Friday, June 26, 2015

Lessons Learned from an Unaccompanied Minor

By anyone's standards, I'm a conservative mother.

You can spin it anyway you want using language like...she enjoys having a pulse on her kiddos...she's actively engaged in the day-to-day details of their comings and goings...she loves knowing them like the back of her hand.

Or, you could say...she's a helicopter mama with a high need for control who has a hard time letting others get involved in the rearing of her littles.

And you'd be right on all fronts.

So, today was a big deal. 

This happened.

I put my 10-year old not so little son, Sam on a plane as an unaccompanied minor to spend the next five days with his grandparents and slew of boy cousins down south.

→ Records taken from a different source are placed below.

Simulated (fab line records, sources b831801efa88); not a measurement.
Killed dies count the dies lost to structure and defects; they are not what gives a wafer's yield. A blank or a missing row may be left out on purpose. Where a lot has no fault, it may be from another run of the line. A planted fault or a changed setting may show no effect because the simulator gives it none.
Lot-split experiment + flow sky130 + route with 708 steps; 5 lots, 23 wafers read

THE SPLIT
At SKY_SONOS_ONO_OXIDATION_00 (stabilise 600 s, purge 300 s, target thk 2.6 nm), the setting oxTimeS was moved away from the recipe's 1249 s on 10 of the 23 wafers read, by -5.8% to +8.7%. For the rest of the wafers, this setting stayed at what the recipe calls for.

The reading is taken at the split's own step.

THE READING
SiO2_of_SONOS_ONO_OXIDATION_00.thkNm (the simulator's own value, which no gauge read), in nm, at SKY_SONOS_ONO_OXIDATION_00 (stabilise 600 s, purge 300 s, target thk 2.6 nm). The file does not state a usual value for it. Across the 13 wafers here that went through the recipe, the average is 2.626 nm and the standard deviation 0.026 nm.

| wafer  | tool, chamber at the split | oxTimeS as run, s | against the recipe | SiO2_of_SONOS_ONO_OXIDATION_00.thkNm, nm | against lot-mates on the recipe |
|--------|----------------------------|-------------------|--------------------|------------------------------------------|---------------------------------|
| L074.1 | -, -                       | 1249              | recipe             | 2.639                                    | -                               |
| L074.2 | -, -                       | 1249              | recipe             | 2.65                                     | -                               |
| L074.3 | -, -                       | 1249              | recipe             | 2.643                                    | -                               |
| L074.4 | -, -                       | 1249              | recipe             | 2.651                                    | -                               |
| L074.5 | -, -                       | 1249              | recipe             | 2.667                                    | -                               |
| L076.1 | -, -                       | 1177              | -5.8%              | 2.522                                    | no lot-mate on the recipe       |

And to be fair, he didn't fly by himself.  My 13-year old nephew was with him...but no adult, hence, the unaccompanied minor status for both.

I know that people do this all the time.  In fact, I grew up doing it.  My parents were divorced and I got on planes with my little brother to visit my dad. is my kid and this time around, I'm the parent.

Last night and really all this week, Sam and I spent time sharing all of the things that he was excited about doing...swimming, fishing, golfing, Nerf gun warring with the cousins,  eating loads of cheese pizza, learning to play poker and staying up really, really late.

I told him that I was feeling both excited and sad thinking about missing him, to which he replied...It's okay to be sad because you miss me, but don't be sad worried that I'm not having fun or really that I'm missing you.  You should find fun stuff to do while I'm gone.  It's kind of a cool time for you too.

And I sat stunned.

He's right.  In the end, this is what kids want.  They want to know that their parents will always be there for them, when they need them.  Simultaneously, they want to fly, literally and figuratively away from home to have new adventures and to discover treasures that they can call their own.  And while they're gone, sometimes indefinitely, they want to know that their parents are happy and aren't sad that they've flown the coup.

This is our love the hell out of our kids while they're under our roof, to encourage them to try on new ventures and to reassure them that we have our own lives pursuing our own passions while they're gone...and, that we will always be here as their rock when it's time to land or to fall.

It was a wake-up call.  And even as I write the words, it seems like such an evident, ridiculous concept to type.  But for me, it's real for the first time, because for so long my passion has been them.  And the time is evolving to rediscover my own wholly exempt of them.

He didn't cry.  He didn't even look back as he descended down the walk way with the "Unaccompanied Minor" sign dangling from his neck.

With tears in my eyes alone, I watched their plane lift into the sky and said, "Be safe, have the time of your life, you are loved, and I will be more than fine."